The workflow is the following:
1 The user enters the source/load impedance data and the frequency
band where a good matching condition is required. Whenever the
impedance depends on the frequency, it must be specified using a s1p
file.
2 Search mode selection: The tool comes with a set of default circuit
candidates for the best matching network, but the user can also specify
custom topologies (L/C/TL) using a text file. The response of the
default topologies was analytically calculated beforehand, so the
execution is faster than when using an arbitrary network.
3 For every candidate topology:
3.1 The program sets a suitable starting point depending on the
impedance of the components at the mean frequency.
3.2 Grid search. A hypercube is build over the current pivot and
then every vertex is evaluated. At the end of each iteration, the
hypercube is moved to the best vertex or, otherwise, it is
shrunk/expanded. When the stop condition is met, a ‘rough’ local optimum
should be achieved.
4 Those topologies which gave a good matching condition (say <10dB)

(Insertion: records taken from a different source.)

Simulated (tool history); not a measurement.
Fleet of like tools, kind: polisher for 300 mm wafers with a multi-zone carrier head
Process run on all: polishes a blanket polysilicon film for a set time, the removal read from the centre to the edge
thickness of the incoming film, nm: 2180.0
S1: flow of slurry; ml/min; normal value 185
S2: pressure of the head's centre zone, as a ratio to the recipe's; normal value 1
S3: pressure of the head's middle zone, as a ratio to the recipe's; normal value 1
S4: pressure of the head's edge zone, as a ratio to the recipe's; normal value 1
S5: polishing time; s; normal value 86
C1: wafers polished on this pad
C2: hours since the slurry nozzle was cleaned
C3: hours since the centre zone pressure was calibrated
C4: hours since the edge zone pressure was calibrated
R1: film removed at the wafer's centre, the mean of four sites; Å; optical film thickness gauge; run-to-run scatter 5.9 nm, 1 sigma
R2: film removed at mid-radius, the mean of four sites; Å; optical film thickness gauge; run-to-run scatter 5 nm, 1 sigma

after the grid search are chosen to refine their results with a local
optimiser. At some point, I have linked Nlopt library and tested a few
derivative free optimizers such as Subplex, Praxis and Nelder-Mead. The
Subplex method claims to outperform NM when the dimension of the problem
is high, but, in general, a matching network should be kept as simple as
possible (so typically, dimension < 6). On the other hand, the Praxis
algorithm, as a variant of the Powell’s method, relies on the assumption
that the objective function follows a quadratic expression... but I am
not pretty sure that the matching network design problem meets this
condition. Finally, the Nelder-Mead algorithm is dead simple to
implement and the results seem to be good enough… so it was the one I
have chosen.
5 At the end of the program, the best matching network is copied to
clipboard in the same way as other Qucs tools do.
In order to verify the tool is working as expected, the user/developer
can execute a command line testbench (qucs-wideband-
matching/testbench/testbench)
For sure there is plenty of room for improvement, so comments are
welcome :)
[1] Broadband direct-coupled and RF matching networks. Thomas R.
Cuthbert, 1999
[2] Convergence properties of the Nelder-Mead simplex method in low
dimensions. J.F. Lagarias, J.A. Reeds. SIAM J. OPTIM, Vol 9, No. 1, pp.
112-147